The Photonics Spotlight > 2007-10-07

Effective Refractive Index

Ref.: encyclopedia articles on effective refractive index

While the refractive index of a homogeneous transparent medium is based on a rather simple concept, the effective refractive index in a waveguide such as an optical fiber is somewhat more difficult to understand – and is in fact often misunderstood.

In a usual single-mode fiber, the guided propagation mode extends significantly beyond the region of the fiber core, and the effective refractive index is found to have a value somewhat between the refractive indices of core and cladding. In a multimode fiber, higher-order modes extend more into the cladding, and have smaller effective indices. These facts often make people believe that the effective index is a kind of weighted average of the local refractive index, according to the propagation of some parts of the total optical power in the core and in the cladding, respectively. This picture, however, is quite wrong.

First consider the definition of the effective index <$n_\rm{eff}$>: the <$\beta$> value of some fiber mode is <$n_\rm{eff}$> times the vacuum wavenumber. So that definition targets the phase change per unit length along the fiber axis, not the intensity distribution.

Still one might guess that there is some relation to the intensity distribution as well, but a simple example shows that this can hardly be true. Consider a step-index multimode fiber with high numerical aperture (NA), i.e. with a very large index step. In that case, all fiber modes except for the highest order ones propagate essentially only in the core, so that from this one might expect the effective index of all modes to closely match the core index. But this is not the case: higher-order modes still have significantly lower effective indices. They experience a smaller phase shift per unit length, even though they propagate in the same material. How can that be? Essentially it is the fact that higher-order modes contain more pronounced plane wave components (spatial Fourier components) with a larger angular offset from the fiber axis. So it is here in some sense a matter of different propagation directions, not of different materials. Of course, both effects are relevant in fibers with lower NA.
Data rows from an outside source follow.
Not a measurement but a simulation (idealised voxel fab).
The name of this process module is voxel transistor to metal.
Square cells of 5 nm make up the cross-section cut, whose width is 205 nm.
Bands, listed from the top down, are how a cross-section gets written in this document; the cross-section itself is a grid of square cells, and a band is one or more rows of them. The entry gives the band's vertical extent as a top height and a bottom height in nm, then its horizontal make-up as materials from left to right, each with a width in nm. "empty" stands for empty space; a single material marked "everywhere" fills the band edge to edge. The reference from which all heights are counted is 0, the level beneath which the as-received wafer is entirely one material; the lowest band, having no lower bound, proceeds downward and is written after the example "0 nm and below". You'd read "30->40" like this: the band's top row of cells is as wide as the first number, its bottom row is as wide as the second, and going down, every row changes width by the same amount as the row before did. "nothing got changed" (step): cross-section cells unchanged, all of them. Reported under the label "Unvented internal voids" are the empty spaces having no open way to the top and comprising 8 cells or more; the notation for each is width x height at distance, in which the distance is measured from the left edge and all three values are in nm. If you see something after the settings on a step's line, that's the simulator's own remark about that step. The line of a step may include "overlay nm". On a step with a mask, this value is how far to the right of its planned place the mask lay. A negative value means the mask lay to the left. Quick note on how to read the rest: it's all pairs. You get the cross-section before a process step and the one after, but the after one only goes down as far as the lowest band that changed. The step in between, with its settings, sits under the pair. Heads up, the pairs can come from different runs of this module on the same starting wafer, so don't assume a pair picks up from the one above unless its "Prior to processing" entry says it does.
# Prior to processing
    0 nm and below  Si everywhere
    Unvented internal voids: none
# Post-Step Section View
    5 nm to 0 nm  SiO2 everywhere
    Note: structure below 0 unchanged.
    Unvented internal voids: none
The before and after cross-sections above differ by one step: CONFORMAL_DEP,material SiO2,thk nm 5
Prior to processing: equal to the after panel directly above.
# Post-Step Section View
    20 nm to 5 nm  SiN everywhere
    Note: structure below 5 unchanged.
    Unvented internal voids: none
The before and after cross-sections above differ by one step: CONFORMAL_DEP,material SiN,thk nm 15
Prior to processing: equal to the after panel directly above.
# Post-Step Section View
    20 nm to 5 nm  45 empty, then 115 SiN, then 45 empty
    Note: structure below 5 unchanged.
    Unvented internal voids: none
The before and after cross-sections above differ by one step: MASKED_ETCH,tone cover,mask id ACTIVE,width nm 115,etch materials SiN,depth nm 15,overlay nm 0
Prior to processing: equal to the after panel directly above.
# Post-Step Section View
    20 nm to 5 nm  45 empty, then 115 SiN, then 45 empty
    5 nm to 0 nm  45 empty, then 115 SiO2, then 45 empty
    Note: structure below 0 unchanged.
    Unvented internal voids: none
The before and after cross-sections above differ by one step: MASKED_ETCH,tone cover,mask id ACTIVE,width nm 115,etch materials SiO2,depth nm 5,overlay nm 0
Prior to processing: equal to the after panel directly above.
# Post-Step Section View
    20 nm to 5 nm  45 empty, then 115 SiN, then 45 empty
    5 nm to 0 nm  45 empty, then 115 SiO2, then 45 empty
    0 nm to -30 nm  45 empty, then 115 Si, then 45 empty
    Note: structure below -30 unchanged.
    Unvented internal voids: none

The figure below shows an example case: a mode of a multimode fiber has been selected, which is close to its cut-off. At this point, the effective refractive index can be calculated to be very close to the cladding index – its difference to the cladding index is only 0.4% of the difference between core and cladding index. The mode field indeed penetrates further into the cladding than other modes, which are not as close to their cut-off. Nevertheless, 68% of the power still propagate within the core.

The diagram has been produced with the RP Fiber Power software.

One detail can still be confusing: shouldn't modes with stronger off-axis field components experience a larger rather than a smaller phase shift per unit length, given that they somehow have to travel a larger distance? No, that is actually not true: when the <$k$> vector has some angle to the fiber axis, its projection to the fiber axis becomes smaller, reducing the phase changes in that direction. This is somewhat reminiscent of a phenomenon discussed in an earlier spotlight article, where that aspect has been discussed in some detail.

This article is a posting of the Photonics Spotlight, authored by Dr. Rüdiger Paschotta. You may link to this page and cite it, because its location is permanent. See also the RP Photonics Encyclopedia.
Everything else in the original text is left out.